Traditional finance is often viewed as the antithesis of bitcoin and cryptocurrencies. However, there should be, and needs to be, an overlap between the two worlds. The retail market was the driver of the 2017-2018 bull market, but the institutions will be the ones to drive the current one.
Our financial systems are antiquated, at best. No one knows this better than those working within them. They are in need of a huge overhaul and will receive that in the form of bitcoin and a digital revolution.
Eva Lawrence is the COO of Arcane Crypto AS, a bitcoin and digital asset focused company listed on Nasdaq First North, building the financial and payments system of the future. Eva was previously at Morgan Stanley for eight-plus years, most recently as a trader and Head of EMEA Flow Trading in Securities Lending.
We have seen significant players from the traditional finance sphere starting to recognize this paradigm shift. Morgan Stanley is considering betting on bitcoin with its $150 billion investment arm. BNY Mellon and Deutsche Bank are offering crypto custody. And JPMorgan concedes it will have to be involved in bitcoin. Banks are receiving interest from their clients, seeing the gap in their offering and not being involved is now too much of a risk.

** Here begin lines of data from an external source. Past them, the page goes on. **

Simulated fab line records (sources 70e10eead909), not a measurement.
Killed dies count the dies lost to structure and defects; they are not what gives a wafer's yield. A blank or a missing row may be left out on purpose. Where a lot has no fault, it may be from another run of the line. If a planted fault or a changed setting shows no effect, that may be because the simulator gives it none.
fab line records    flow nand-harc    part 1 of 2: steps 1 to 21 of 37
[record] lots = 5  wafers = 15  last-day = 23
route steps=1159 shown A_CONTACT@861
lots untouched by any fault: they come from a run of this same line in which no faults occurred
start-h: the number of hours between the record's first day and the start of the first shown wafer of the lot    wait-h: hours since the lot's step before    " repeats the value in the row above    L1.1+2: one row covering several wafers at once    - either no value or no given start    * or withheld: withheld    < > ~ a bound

Satoshi Nakamoto described the Bitcoin network as “A purely peer-to-peer version of electronic cash that would allow online payments to be sent directly from one party to another without going through a financial institution.” This seems to explicitly exclude financial institutions from Satoshi’s goal of a digital asset revolution.
If bitcoin is anti-establishment, what happens when the establishment joins the party?
Participation of financial institutions might not be a requirement for the success of bitcoin. In fact, decentralization is one of bitcoin’s key advantages. Still, institutional involvement will accelerate the adoption and accessibility for the masses.
See also: Ajit Tripathi – Banks Need to Adopt Crypto, Now
Institutional adoption can also be good for the market in general. With the support of traditional finance firms, crypto firms will have more clout with regulators and therefore a greater likelihood of a regulatory framework that is somewhat workable and tailored to crypto. These institutions are used to dealing with the red tape and political games this space is already starting to face.
When the U.S. Office of the Comptroller of the Currency (OCC) confirmed that national banks could custody crypto assets, it was a significant development. Once this service becomes widely available, investors can ask their current financial services provider to custody all of their assets in one place, if they choose.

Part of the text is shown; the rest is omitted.